I’m a big fan of naked ladies. Full stop. But there’s something exciting about burlesque. Maybe it’s the shared thrill of getting naked in public that makes me wet. You know, trying to imagine myself on stage, a crowd full of eyes whistling to every bare inch of skin I reveal. Maybe it’s the curiosity of exploring the variety of naked women’s curves, in all their glorious body types. And maybe it’s the playfulness. The saucy yet racy routines. I’ve yet to see a stripper enjoy her performance as much as most burlesque performers.
There’s a new swingers club in my city that I’d never been to before, which is odd because it’s near my place and at least half the poly community I know have already been there. Maybe it’s my shyness or maybe it feels slightly too dangerous. I mean, it’s a big leap going from watching someone else get naked in public to having my panties pulled aside and fingerbanged in a room full of people who are either watching you or too busy fucking to notice.
But the curiosity was killing me. So when one of my favorite local burlesque performers/producers began playing shows there on a regular mid-week gig I knew I had my chance. I could get a look at the place and decide if it was for me while enjoying one of my favorite past-times.
I have to tell you, it was an eye-opener.
After a half-dozen wardrobe changes I settled on short skirt, sleeveless top and thigh-high stockings. In black, of course, because that’s the default color for a sex club. My guy decided to go with dress shirt and blue jeans and I was halfway hoping he’d get stopped at the door for dress-code violation; I’d heard stories about guys in blue jeans being forced to take their pants off to get in. Sadly it seemed dress code was only enforced on fetish night and so I wasn’t treated to his rock-hard ass stretching a pair of boxer-briefs in public all night.

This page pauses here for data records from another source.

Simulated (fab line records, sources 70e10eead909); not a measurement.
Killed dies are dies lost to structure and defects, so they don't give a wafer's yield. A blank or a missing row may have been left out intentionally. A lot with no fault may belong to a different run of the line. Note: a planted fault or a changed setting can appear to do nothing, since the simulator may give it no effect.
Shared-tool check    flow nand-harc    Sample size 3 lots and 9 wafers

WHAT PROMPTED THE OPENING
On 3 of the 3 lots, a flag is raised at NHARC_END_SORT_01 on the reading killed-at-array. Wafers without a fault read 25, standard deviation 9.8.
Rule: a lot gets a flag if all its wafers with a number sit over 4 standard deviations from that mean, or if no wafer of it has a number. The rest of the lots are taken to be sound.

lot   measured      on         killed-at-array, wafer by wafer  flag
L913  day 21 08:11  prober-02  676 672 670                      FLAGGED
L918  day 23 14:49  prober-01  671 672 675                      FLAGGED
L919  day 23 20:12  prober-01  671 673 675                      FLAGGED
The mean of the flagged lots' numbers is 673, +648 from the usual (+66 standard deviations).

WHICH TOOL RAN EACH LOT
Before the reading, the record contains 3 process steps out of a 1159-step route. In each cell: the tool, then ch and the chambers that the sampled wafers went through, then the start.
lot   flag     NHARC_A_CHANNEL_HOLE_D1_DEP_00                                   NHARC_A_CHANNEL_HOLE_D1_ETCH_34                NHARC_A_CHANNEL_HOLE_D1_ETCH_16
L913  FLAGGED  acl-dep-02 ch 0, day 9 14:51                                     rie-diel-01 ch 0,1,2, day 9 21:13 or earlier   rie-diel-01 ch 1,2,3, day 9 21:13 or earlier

We were meeting some acquaintances there and after selecting a spot close to the stage we had time for some informal chit-chat. Until eventually the question came up ‘What do you do for a living?’ I get this a lot and I’m still no good at answering it. What am I supposed to say? That I work for the government in a job I cannot tell you about or even who, specifically, I do that job for? Or should I go with, ‘Well I write erotica for a living.’?
In the burlesque community they call this separation of their private life from their day job their ‘muggle life’.
I just call it my vanilla cover story.
Luckily the hostess (and all-round stupidly-hot burlesque dancer) showed up on stage with a microphone squeal and saved me from having to make another lame lie.
This woman constantly stuns me with her skills. Consummate performer, savvy businesswoman, and super-hottie. I feel bad drooling over her incredible long legs, taut form and sultry but athletic moves when she’s clearly so much more but I figure, hey, if she didn’t want to be admired for her body she would’ve gone into law school instead of burlesque.
I’m ready for the standard flirtation and innuendo but then during her opening warm-up on stage not only did she burst out into singing ‘Bare Necessities’ she did her own little routine. Now, this shocked me. First, because I’ve seen her perform for years and never once did she hint she could sing, and second because unlike other burlesque venues in music halls or clubs, apparently our local bylaw allows full-frontal in adult entertainment establishments.
All I can say is, *gulp*!
When you’re expecting pasties and a g-string and she goes down to the bare walls it’s like being at your first burlesque show all over again. Shock, butterflies, excitement and a hungry, almost painful lust.
Also, you hear about vajazzling but never really expect to see it in your lifetime.